Computer users are always on the lookout for upgrades of their desktops and laptops. The technology sector as a whole is one of the few buoyant areas of the economy. Household names abound: Apple, Hewlett-Packard, Dell, and more.
You don’t have to look beyond those facts for an explanation of why the computer hardware industry is one of the nation’s most reliable engines of growth. But drill down into the industry’s smaller and less famous names, and you’ll find other causes for these manufacturers’ ability to produce cash as they expand, rather than consume it. Most prominent is their aplomb in managing the elements of working capital: outstanding bills, inventory, and money owed.
Indeed, CFO’s first Free Cash Profile (FCP) industry snapshot, based on a sample of 79 publicly traded computer hardware makers, suggests that top-flight working capital performance may be the key driver of these companies’ ability to spawn free cash flow as they grow – the essence of what the FCP measures. Specifically, the ability to get customers to pay in advance seems to be a huge factor.
Out of all the hardware companies studied, CFO and Charles Mulford, a Georgia Tech accounting professor who developed the FCP metric, focused on the 11 firms that reported between $300 million and $800 million in revenues for the 12-month period ended nearest to June 30, 2011. Also included in the study, for purposes of comparison, were the 5 largest computer hardware firms. (Each month, CFO will look at the FCPs of a different industry or sector group.)
Even though it lacks the economies of scale that made Apple perhaps the nation’s most prominent cash generator, Blue Coat Systems, the top FCP performer among the target group studied, beat out Apple by 52.35% to 50.59%. Propelling Blue Coat’s stellar FCP was an even more impressive operating-working-capital-to-revenue percentage of -34.36%. Similarly, STEC Inc., the company with the lowest FCP (-3.35%), also bore the heaviest working capital load (22.32%) by far.

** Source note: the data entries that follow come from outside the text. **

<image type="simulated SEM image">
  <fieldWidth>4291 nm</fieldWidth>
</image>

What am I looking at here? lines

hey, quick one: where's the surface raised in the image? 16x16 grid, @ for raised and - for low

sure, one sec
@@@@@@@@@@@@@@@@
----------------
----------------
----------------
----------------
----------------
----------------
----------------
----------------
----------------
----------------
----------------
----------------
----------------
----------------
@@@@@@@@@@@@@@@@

Overall, the industry shows a median FCP of 4.6% of revenue – meaning that it has the capability to generate that percentage of free cash flow per dollar of sales as it grows. (To learn how FCPs are calculated, see “How the Free Cash Profile Works” below.)
The computer hardware industry’s median FCP puts it within hailing distance of the all-industry median profile of 4.95%. Nevertheless, Mulford had expected better from an industry with such a good reputation for cash generation. What weighed the sector’s median FCP down, however, were the lackluster profiles of many smaller companies.
Because of their size, the smaller firms had lower profit margins and more cash tied up in working capital, he says, noting that those factors lessened the companies’ ability to produce free cash flow.
The companies studied, however, did much better – better, even, than a great many companies across the industry spectrum – by scoring a median FCP of 16.15%. By getting their clients to pay in advance, largely through the use of service contracts, they’re able to offset the costs of carrying inventory and waiting to reap the benefit of sales, according to Mulford.
To be sure, these companies tend to have relatively low levels of inventory and correspondingly low capital expenditures. Even those hardware companies with “normal levels of inventory [are] financing all that with other people’s money,” says Mulford.